Ripple has added digital asset capabilities to its treasury management platform, enabling corporate finance teams to hold, track and manage cryptocurrencies and fiat balances in a single system.
The update introduces Digital Asset Accounts and a unified dashboard that aggregates balances across bank accounts, custody providers and onchain wallets, giving treasury teams real-time visibility into cash and digital assets. The system supports assets including XRP and Ripple USD (RLUSD), with balances updated in real time and recorded alongside fiat transactions. APIs connect external custodians and sync activity into the platform.
Ripple said the functionality is embedded directly into its treasury system rather than requiring separate crypto platforms, which can reduce manual reconciliation and fragmented reporting across banking and custody systems. Mark Johnson, Ripple’s chief product officer, said the shift is about making digital assets “a core part of treasury operations,” allowing companies to manage them alongside traditional balances and enabling use cases such as stablecoin settlement and yield on idle cash.
The launch follows Ripple’s October acquisition of GTreasury for $1 billion. The product is live for customers in beta ahead of a broader rollout, with availability varying by jurisdiction based on regulatory requirements.
A Ripple survey published in March found 72% of more than 1,000 global finance leaders believe companies must offer digital asset solutions to remain competitive, reflecting a move from adoption to integration as institutions incorporate these assets into existing financial systems rather than managing them separately.
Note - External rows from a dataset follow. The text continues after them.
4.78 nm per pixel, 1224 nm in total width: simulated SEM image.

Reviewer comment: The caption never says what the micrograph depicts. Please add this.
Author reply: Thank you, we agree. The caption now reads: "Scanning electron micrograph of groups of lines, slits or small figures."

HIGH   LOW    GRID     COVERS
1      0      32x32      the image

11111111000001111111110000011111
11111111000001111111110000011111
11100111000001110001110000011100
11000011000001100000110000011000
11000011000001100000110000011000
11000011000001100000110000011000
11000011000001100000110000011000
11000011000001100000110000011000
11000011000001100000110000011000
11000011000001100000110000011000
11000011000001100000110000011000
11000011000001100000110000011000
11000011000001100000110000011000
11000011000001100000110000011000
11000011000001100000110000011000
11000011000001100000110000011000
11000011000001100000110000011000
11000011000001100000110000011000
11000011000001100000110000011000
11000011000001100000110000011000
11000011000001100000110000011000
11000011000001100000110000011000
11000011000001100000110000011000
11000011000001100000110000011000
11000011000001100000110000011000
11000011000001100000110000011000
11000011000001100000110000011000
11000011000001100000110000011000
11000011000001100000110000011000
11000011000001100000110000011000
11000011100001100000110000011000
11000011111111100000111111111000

That transition is driving activity across financial infrastructure. In July, Visa expanded its settlement platform to support additional stablecoins and blockchain networks, building on earlier use of USDC for settlement. Banks are also integrating tokenized money: in November, JPMorgan expanded access to its JPM Coin deposit token for institutional clients to move funds on blockchain networks for real-time settlement. Similar efforts are emerging in credit and capital markets—Securitize and BNY Mellon have said they will collaborate to bring instruments such as collateralized loan obligations onchain.